Scott Christ is the managing editor of Bad Left Hook and has been covering boxing for SB Nation since 2006.

Slice_medium Got your attention? Good, that was the point.

(Disclaimer: I am no MMA expert. I like the sport, and have for a long time. If you want really great MMA talk, head over to our brother site, Bloody Elbow.)

There has been some talk lately about EliteXC MMA star and YouTube streetfighting legend Kimbo Slice fighting former world heavyweight champion Mike Tyson in, well, some sort of fight. It is just talk -- it will not happen.

But screw it -- we're all fans. That's why back in the day, people talked about what would happen between Tyson and Ali or Tyson and Marciano or whatever other potential fight. It's why we talk today about Mayweather against Leonard or Mayweather against Duran or Hearns or whomever -- fights, of course, all that Mayweather would lose, a sign that no matter what, everyone will almost always favor the old guys.

Go ahead, go down to a bar sometime and ask some oldster if anyone in the last 40 years has been as good as Willie Mays or even close to it. Ask your dad if Tom Brady is any Joe Montana. No coach can hold a candle to Woody, Bo or Bear. That's just the way it is. Youthful admiration clouds the minds of many in these debates.

But that's all off the topic a little bit. What would happen if the 36-year old Kimbo Slice fought the 41-year old Mike Tyson, who hasn't fought competitively in years and has ballooned up to near 300 pounds, it appears?

I'll tell you what would happen. Kimbo Slice would knock Mike Tyson out.

Lots of MMA detractors and even MMA fans dislike Kimbo Slice. They have no love for his streetfighting exploits, and it's true that there's something very gutter and legitimately "street" about the guy. One of his sponsors is Reality Kings -- if you're over 15, male, and have been on the internet in the wee hours of the morn', you know what that is. Hardly something to represent a professional athlete.

Me? I like Kimbo. For one thing, he often doesn't get enough credit for being a legitimate and talented athlete. The man can fight, and more than that, he's a real physical specimen. This is not a freakshow situation, and it's not a pot-bellied brawler like Tank Abbott, the guy Slice last waxed in a sanctioned bout. (A fight, by the way, that felt a little bit scummy and uncomfortable to watch, even for someone that didn't expect much of anything out of it.)

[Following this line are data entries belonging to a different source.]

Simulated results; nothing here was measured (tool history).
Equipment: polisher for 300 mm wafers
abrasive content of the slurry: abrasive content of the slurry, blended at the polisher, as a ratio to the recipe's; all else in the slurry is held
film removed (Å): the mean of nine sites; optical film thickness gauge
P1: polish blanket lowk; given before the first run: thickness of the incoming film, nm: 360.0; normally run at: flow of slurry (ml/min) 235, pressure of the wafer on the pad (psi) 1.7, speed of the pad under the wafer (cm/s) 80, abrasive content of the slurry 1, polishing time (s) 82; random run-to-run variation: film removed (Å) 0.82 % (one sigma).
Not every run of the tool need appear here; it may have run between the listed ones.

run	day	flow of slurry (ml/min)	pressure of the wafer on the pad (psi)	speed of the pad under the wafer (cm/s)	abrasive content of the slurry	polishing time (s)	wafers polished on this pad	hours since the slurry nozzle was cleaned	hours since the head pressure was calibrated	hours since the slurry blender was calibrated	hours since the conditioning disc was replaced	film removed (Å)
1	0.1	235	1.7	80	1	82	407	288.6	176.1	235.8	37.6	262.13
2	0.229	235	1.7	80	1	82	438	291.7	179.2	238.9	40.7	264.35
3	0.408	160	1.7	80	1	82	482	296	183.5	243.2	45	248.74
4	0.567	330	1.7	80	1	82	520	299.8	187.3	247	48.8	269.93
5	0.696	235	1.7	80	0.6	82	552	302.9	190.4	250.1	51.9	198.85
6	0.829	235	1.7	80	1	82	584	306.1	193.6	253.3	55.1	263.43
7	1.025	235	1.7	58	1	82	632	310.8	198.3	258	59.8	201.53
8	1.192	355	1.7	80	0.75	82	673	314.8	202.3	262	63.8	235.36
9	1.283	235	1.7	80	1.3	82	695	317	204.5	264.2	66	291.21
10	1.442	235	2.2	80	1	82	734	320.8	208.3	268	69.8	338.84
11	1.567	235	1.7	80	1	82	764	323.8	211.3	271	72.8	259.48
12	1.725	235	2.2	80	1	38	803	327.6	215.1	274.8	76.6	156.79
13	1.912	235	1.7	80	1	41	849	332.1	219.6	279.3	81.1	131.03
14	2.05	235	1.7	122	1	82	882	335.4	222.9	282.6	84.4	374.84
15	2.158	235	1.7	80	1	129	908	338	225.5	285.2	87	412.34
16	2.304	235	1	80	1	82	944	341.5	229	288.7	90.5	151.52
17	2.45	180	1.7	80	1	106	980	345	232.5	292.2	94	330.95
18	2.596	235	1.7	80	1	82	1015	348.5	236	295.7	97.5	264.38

When we last saw Mike Tyson (50-6, 44 KO), he was being beaten down by Kevin McBride, mere months after Danny Williams unceremoniously bombed him out in four rounds in Louisville.

It's been nine years since Mike Tyson last fought in Las Vegas, the epicenter of boxing. He's been seen in Manchester, Glasgow, Auburn Hills, Copenhagen, Memphis, Louisville, and D.C. since then, but his fights past the Holyfield two-fer in 1996-97 were circus acts, even the bout with legitimate champion Lennox Lewis in 2002, which was a gross mismatch and, eventually, a slaughter.

Tyson is not in fighting shape. Even if he got himself into fighting shape, Kimbo has been actively training. He stays in good shape all the time.

If this fight happened, it wouldn't last three minutes. Tyson go down. Hard.

One of the other things I like about Kimbo is that even if you see the streetfights as barbaric and somewhat disturbing -- which they could be -- there was always a sportsman-like quality about the man. There were fights where guys didn't want to quit fighting even after it was completely obvious they couldn't touch Slice, and Kimbo wanted them to be over with. They were fights with agreed-to rules, and Slice did not break those rules. He didn't gouge out eyes or bite anyone's ears off (sorry), or any other rumor you might have ever heard about a Kimbo Slice streetfight.

But they were unfair and there was something a little off-putting about that.

Look, this is a guy that obviously had some sort of formal fight training at some point in his life, well before he hooked up with Bas Rutten and got serious about mixed martial arts. His head movement, his posture, the way he came in defensively -- those aren't the usual streetfighting antics. Look at most of the guys he fought. Those were streetfighters, guys with no idea what they were doing.

And that's another reason he'd knock Tyson out in short order. Not only is he younger, in better shape, more focused, less of a mental case, more together, better trained at this point, all that. He's a real fighter. He is not the freak show act that some people will make him out to be. He can fight. For real. He's not Emmanuel Yarborough or anything.

Does anyone think Tyson still packs the punch to KO Slice? Because he'd almost have to do it with a very fast combination or one big shot. I'm not saying Tyson can't still hit hard, but Kimbo is a big man (generally around 230-240 pounds of solid muscle) and also hits like a truck. His punching power is no myth.

In a boxing ring, one might automatically favor Tyson. I do not. Boxing is what Kimbo chiefly employs in MMA for the time being. Under MMA rules, he already knows 100 times more than Tyson ever has about the rest of the game. But it would almost certainly be boxing rules, you'd think.

Gary Shaw, the promoter of Slice and EliteXC, has said he's not encouraging the bout, but that he would have to consider it if it became a situation where it could really be a reality, simply because it would make a lot of money. His idea that it would be the "most-watched pay-per-view" in history is way off, but he's right in that it would make a lot of dough -- and most likely it wouldn't hurt his man at all.

But if Slice did pound Tyson, would you really think more of Kimbo as a result?

Kimbo is a real star athlete. He's not even scratched the surface, perhaps, of the fighter he could be, and he's already arguably the most recognizable personality in MMA. There are better fighters -- hundreds, probably -- but none of them have that star quality that he does. Hulk Hogan wasn't the world's best professional wrestler, either, and Arnold Schwarzenegger wasn't much of an actor. Both made a lot of money in their professions.